Winter is the honest season. Stripped bare of busy ground cover and a blurring canopy, winter is incapable of keeping a secret. Stone foundations from homesteads long abandoned lie exposed. Distant mountain peaks are revealed. Critters have nowhere to hide. It’s the perfect time to be in the woods.
Especially if you head off the beaten path.
Now, there are good reasons why that path is beaten. Not everyone is interested in a more raw form of adventure, fewer still are equipped. Whatever innate navigational skills our species may have had have since been relegated to the recesses of our brains in favor of more modern survival skills. Touch typing with our thumbs, for instance.
Relegated, maybe, but not deleted.
Every year around this time, because the woods become more open and welcoming, we rev up our GetOriented! Finding Your Way in the Woods program. We start with a basic introduction to map and compass and how to use the two in tandem. Then we head down the trail, and off, to match the imagery of wavy topo lines with the reality of a rolling landscape. At some point, those dormant navigational skills are retrieved from deep storage and our students experience an “Aha!” moment. Nothing makes sense, then — well, maybe not everything makes sense, but you can hear the tumblers fall into line.

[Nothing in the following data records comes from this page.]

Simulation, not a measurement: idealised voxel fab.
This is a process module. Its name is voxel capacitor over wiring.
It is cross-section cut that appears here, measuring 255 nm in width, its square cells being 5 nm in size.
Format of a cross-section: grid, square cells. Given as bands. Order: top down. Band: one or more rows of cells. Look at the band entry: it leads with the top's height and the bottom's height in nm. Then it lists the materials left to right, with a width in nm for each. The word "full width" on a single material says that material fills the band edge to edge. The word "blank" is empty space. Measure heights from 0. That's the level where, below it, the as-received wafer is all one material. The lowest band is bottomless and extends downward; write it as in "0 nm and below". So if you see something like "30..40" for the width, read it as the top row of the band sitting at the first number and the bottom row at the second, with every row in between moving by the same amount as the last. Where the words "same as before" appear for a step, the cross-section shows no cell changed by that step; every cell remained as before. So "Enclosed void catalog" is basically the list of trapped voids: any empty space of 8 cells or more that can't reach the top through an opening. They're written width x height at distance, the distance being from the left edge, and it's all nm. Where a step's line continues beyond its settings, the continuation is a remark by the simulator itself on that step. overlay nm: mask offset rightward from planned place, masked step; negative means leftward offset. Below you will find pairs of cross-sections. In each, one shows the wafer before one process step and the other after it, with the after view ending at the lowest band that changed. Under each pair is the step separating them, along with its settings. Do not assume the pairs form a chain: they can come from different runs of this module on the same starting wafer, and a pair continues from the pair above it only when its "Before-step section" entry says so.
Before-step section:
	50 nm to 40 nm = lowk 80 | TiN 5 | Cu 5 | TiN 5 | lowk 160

Why is this skill important?
Think about a trail you hike on a regular. Your hike may vary by season, it may vary by time of day and by the weather. But you’re still walking along the same stream, climbing the same long hill, passing the same dilapidated tobacco barn and seeing the same view of the lake. Nothing wrong with this familiarity. But haven’t you ever wondered what lies beyond?
At Eno River State Park in Durham, for instance, the Cox Mountain Trail is a popular hike. It involves crossing a swinging bridge, it follows a rocky stretch of the Eno, and it has some good elevation through a maturing hardwood forest. It all makes for a good hike. Yet when you reach the summit of Cox Mountain, you notice that, to the south, the mountain plateaus for a third of a mile or so before dropping off on three sides. From your park-issued trail map you notice what lies beyond — about 600 acres — is in the park. Since it’s parkland, you figure it’s probably pretty wild (in fact, the tract is known as the Eno Wilderness). The unknown beckons: What’s over there?
At Umstead State Park in Raleigh you stand on the bridge spanning Crabtree Creek and look downstream. According to the park map there’s a sizable area that, again, isn’t served by trail but must harbor some hidden treasure, right? (Right: a stand of ancient beech trees, a former Civilian Conservation Corps camp, a short-lived Boy Scout camp.)
At Hanging Rock State Park you hear tale of a Cessna that crashed on the mountain more than a half century ago. Where? you wonder. And, Would anything be left after more than 50 years?
Sometimes you need these basic navigation skills just to find the trail. At the coast, in the Croatan National Forest near Maysville you’ll find the Weetock Trail. Well, you’ll find the northern and southern trailheads, both off NC 58, but sometimes finding the 11 miles in between can be a challenge. When blazes abandon you, a map, a compass and a basic understanding of topography can be the difference between a fund day of navigating the woods or an unplanned overnight.
Most people who take our Finding Your Way in the Woods class do so because they simply don’t like the feeling of getting discombobulated in the outdoors. Almost all leave the class with this goal accomplished. But they also leave intrigued by what lies beyond the confines of the blazed trail, by the treasures, natural and cultural, waiting to be found. They may not be inclined to abandon the trail entirely, but they know that if something does beckon from beyond that they can venture a little ways off the trail and find their way back. Navigational skills come in especially handy in this part of the country, where our state parks and our national forests in particular are criss-crossed with long-abandoned wagon roads and cart paths. Crossing one such path in the woods it’s impossible not to wonder where it leads — and where it once led.
Winter’s the ideal time to find out.